People and Their Stories

I think it is often easy to get caught up in how different we all are, how our skin color is different,  our age, or our way of expressing or identifying ourselves through our attire or  hairstyle.  We identify others as belonging to one group or other, perhaps with the assumptions that therefore we have nothing in common, that the other person is too different to understand us and for us to understand them.  We may even deem them as not interesting.   It is easy to dismiss others as different and leave it at that.  But it is not that simple.  Each of us have been formed by our own unique path in life, and each one of us has their own story.  Here’s one of my favorite quotes:

Be kinder than necessary, for everyone you meet is fighting some kind of battle.

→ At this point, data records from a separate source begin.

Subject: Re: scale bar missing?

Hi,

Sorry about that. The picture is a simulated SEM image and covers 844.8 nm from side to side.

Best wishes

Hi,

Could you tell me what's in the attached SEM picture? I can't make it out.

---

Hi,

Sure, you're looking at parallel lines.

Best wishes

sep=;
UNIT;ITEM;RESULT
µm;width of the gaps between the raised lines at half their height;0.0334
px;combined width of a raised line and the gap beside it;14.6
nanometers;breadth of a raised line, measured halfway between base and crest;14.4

I think this is one of the hardest concepts to accept, and I know I struggle with it sometimes.  Some of my most unexpected friendships formed with people with whom, at first glance, I would have assumed I have nothing in common with.  But upon hearing their story, I find that I understand them, and how they came to be who they are and can relate to them in a way I was not able to before.  One of my favorite moments abroad was when I was taking photographs and talking with the locals in El Canton, Honduras and one of the leaders of the community (below, in white hat) came up to me and asked me to share their story and photographs with everyone when I returned home.

He was eager to take the opportunity to share his community’s struggles and accomplishments.  He was excited to have his story be told in far away places and to make that connection with people who he otherwise would have no way of reaching.  People want their stories heard.  And moreover, these stories are worth listening to.  As a visual person, I love when the concept of the story is intertwined with images.  I came across two photography projects that encompassed this concept beautifully:

First, there’s Brandon Stanton’s The Humans of New York.  What is so great about his work is that he attaches a story to every photograph he takes.  Sometimes they are short and sweet:

“I’m a sculptor.”
“What kind of sculptures do you make?”
“Well, it’s a visual art. I’m not exactly going to be able to use words to transfer what’s in my head to your head.”

Sometimes, these stories are longer:

I stumbled upon a National Treasure yesterday.

I was walking down 3rd Avenue when I noticed an old man in a wheelchair. He was being pushed by a caretaker. Despite his physical condition, he had dressed with extreme care. He wore an outlandish yellow outfit. Everything about him was yellow, from his shades to his socks. Intrigued by his appearance, I bent down and asked for a photograph. He silently nodded approval.

After I’d taken his photograph, his caretaker offered a formal introduction: “This isBanana George,” she said, “the world’s oldest barefoot waterskier. He’s 97 now. When he was 92, he set the world record for the oldest person to waterski barefoot.”

Banana George didn’t even begin waterskiing until he was 40. But it soon became his passion. So much so that he began doing shows at Cypress Gardens– hopping jumps and riding with women on his shoulders. In the course of his career, he’s broken his back 4 times. He’s also broken his ankle, knee, and eleven ribs. Banana George waterskied until the last possible moment. I’ve seen footage of a very old George being pulled through the water in a wheelchair-on-skis, smiling like a madman.

Here you can see a short video I found of Banana George skiing on his 90th birthday:

Banana George is a testament to loving life, and he deserves to be celebrated. I discovered that his family set up a fan page for him. It only has 835 people so far. Let’s show George how much we love his spirit, and join his fan group:

If you think Banana George deserves to be known, please SHARE this story. And in the words of Banana George: “Don’t wait for the next thing, make the next thing happen!”

You could spend DAYS on Stanton’s page:

The second project is One by Nicolas Ritter.  Likewise, it focuses on creating stories but in a very different way.  Here are two of my favorites (look closely, they move!):

I absolutely love this concept.  Ritter talks about imitating the human eye, we do not have the ability to watch everything at once, but instead focus on mini scenes within.  But I also think this correlates to the idea that everyone has a story.  Although Ritter does not include a verbal story with his photographs, this isolation of one moving figure forces us to create a story about them, imagining what they are doing there, how they got there and where they are going.  Moreover, it treats each of the individuals as an individual, not simply as part of a crowd.  The image does not generalize, does not assume and does not stereotype but instead forces us to slow down, notice the details and imagine what it must be like to be in someone else’s shoes.